Implicit but critical to this approach is the need to communicate information about the possibility of not completing conversion activities and the solutions to that problem. The success of the business continuity process hinges on frank and open communications on risks, contingency plans, crisis response plans and business resumption plans within departments as well as between departments, their partners and the TBS.

1.4 Opportunities and Barriers

Getting started with this guide will probably be one of the biggest challenges for organizations that are new to business continuity. In addition to the inertia problem that many departments experience when faced with new processes, other barriers may arise. The following table summarizes some of these challenges and provides high-level solutions to address them.

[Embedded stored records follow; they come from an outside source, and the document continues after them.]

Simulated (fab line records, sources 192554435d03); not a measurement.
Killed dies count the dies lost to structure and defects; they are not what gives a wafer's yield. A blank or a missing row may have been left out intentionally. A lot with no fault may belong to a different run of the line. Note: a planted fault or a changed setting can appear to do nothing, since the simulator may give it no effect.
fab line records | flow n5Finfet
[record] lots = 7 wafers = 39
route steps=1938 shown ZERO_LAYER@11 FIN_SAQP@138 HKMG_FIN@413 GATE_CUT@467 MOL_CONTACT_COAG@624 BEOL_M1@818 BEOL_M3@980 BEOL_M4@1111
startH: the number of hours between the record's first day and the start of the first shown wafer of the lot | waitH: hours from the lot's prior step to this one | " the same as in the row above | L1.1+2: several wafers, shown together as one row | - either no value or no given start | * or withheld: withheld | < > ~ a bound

Table 1: Barriers and Solutions
Barriers Solutions
Inadequate Senior Management Commitment
  • Leverage TBS requirement for Contingency Plans by December 31, 1998
  • Emphasize legal, social, ethical and business responsibilities of managers to ensure the continuity of department operations
  • Sell pro-active nature of the process
Insufficient Funding
  • Present this process as "formalized" good management and integrate it into normal day-to-day activities
  • Sell the incremental nature of the process resource requirements based on progress and risk information thus minimizing the funding impact (funding gets reallocated from remediation to contingencies as failures occur or are eminent)
Cultural Barriers
  • Emphasize opportunities (e.g. ability to introduce new services earlier) as well as risks
  • Increase the level of communication early in the process
  • Celebrate successes (e.g. working through unforeseen crisis, preventing problem before its occurrence, etc.)
Lack of Knowledge
  • Hire temporary assistance and ensure technology transfer
  • Take TBS sponsored SEI courses offered through the Institute

1.5 How to Use This Guide

This guide has been structured and formatted to provide easy access to the TBS business continuity process requirements, and to maximize the efficiency of the individuals attempting to meet these requirements. The document focuses on the business continuity process and is divided into eight chapters (an introduction, six chapters describing each of the six steps, and a conclusion). The procedures required to effectively implement the elements are provided in appendices that are bound separately.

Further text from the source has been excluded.